Thousands flee fury of Indonesia volcano

Sumatra island put on highest alert status as Mount Sinabung spits plumes of ash, gravel and gas 5,000m into the air.

    Thousands flee fury of Indonesia volcano
    Residents near Sinabung volcano have reported it 'raining rocks' over a large area [AFP]

    Indonesia has ordered the evacuation of 15,000 people from their homes near an active volcano as it pushed up the alert for emergency to the highest levels.

    Officials on Sunday raised the alert for Mount Sinabung, on Sumatra, after it began throwing clouds of ash, gravel and gas as high as 5,000m, according to government volcanologists. No casualties have been reported so far.

    "We have raised the status to 'caution', which is the highest of levels for volcanic activity because we anticipate
    there will be more eruptions and because the intensity of eruptions has been increasing," the National Disaster Mitigation Agency said in a written statement.

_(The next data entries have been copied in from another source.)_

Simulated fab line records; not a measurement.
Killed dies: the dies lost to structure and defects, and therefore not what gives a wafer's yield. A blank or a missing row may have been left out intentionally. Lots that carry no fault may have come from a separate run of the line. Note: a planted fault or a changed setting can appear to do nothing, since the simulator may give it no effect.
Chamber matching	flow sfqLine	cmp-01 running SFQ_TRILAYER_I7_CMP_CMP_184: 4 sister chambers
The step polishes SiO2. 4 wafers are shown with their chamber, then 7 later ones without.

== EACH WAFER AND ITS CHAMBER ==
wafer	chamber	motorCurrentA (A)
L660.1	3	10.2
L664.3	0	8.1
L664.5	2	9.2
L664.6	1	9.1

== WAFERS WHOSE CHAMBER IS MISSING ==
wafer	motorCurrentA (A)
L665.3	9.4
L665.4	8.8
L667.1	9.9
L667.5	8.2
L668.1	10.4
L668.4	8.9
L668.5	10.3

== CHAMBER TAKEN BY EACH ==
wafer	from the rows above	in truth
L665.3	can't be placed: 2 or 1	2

    About 6,000 people have already been moved from the area, 88km from Medan, the capital of North Sumatra province, and were placed in 16 safe locations. Authorities narrowed the evacuation radius to 5km from 3km and the military geared up to move residents out.

    Deadly eruptions

    About 12,000 evacuees from eight villages around the mountain were packed Sunday in crowded government camps away from the crater, said Sutopo Purwo Nugroho, a spokesman for the disaster agency.

    Bambang Ervan, a spokesman for the transport ministry, said airlines had been notified to avoid routes near the mountain.

    Sinabung, which has been dormant for three years, has erupted repeatedly since September. It is one of nearly 130 active volcanoes in the world's fourth-most populated country, which straddles the "Pacific Ring of Fire".

    The most deadly eruption in recent years was of Mount Merapi in 2010, near the densely populated city of Yogyakarta in central Java. More than 350 people were killed.

    The volcano's last eruption, in August 2010, killed two people and forced 30,000 others to flee. It caught many scientists off guard because it had been quiet for four centuries.